Torrico: Tax Porn to Fund CA Budget
FREMONT, CA — Blaming California’s budget crisis on Republican shenanigans, a ranking California assemblyman said Thursday he wants to add an additional tax to “the goods and products associated with the adult entertainment industry.”During his annual State of the Assembly District speech, Assembly Majority Leader Alberto Torrico [D-Newark] said he plans within the next few weeks to introduce legislation that will add an excise tax to the consumption of pornography. Monies raised would be used to fund surveillance of sex crime and domestic violence parolees.

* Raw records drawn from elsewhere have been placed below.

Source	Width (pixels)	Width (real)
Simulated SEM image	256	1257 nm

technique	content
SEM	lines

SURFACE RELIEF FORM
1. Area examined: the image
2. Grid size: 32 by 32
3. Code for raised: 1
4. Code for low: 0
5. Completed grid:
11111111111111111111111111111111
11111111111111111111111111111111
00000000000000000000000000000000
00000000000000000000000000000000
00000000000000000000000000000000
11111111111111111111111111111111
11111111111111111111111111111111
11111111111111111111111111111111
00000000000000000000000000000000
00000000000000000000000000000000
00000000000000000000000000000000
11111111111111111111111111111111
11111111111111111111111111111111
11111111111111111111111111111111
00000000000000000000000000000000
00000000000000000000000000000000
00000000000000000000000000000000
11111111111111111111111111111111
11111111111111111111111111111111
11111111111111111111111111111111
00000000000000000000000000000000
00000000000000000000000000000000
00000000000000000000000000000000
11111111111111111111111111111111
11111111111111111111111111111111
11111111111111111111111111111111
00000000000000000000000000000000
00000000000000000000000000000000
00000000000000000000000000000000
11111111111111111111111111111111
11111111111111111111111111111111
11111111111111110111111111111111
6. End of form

If passed, the bill would make California the 12th state to require monitoring of domestic violence offenders, according to Torrico spokesman Jeff Barbosa, who said specifics about the draft legislation are not yet available. Torrico also would like the monitoring provisions to expand measures voters approved in 2006 as part of Proposition 83, which requires sex-crime parolees to wear GPS monitoring devices for the rest of their lives. Under Torrico’s proposal, the lifetime monitoring would be applied to sex offenders who were convicted before Prop 83’s passage, as well as to domestic violence offenders.
This is not the first time Torrico has asked for a tax increase within the state. In the past he sought more revenue from taxes on oil companies and millionaires. Torrico indicated provisions to increase state funds from those sources also may be included in the draft legislation: He said he wants to increase taxes on the rich and reassess property valuations on commercial lots. He sees all three measures as necessary in order to staunch the flow of budgetary red ink from the state capitol.
“In a word, California is in a financial meltdown,” he said during the speech.
California is on a collision course with bankruptcy. The state’s debt is expected to exceed $40 billion within the next 18 months. As the budget stands now, state coffers dedicated to infrastructure projects will be empty by December 20th, and all of the state’s accounts will have zero balances by March.
Torrico blamed the financial crisis on Republicans in the state assembly, saying previous Democratic budget proposals have stalled because although Democrats talk tough about financial matters and have majorities in both state legislative chambers, they continually back down on tax-hike proposals in order to reach compromises about other issues.
“I think we don’t win because they delay, and shutting down the government is what Republicans want,” Torrico told The Argus, a Bay Area newspaper, after the speech.
He also said he favors keeping the state legislature in session during its traditional holiday break in order to address the financial crisis.
“My hope is that being locked in the chamber during Christmas will help both of us move past our partisan ways,” he said.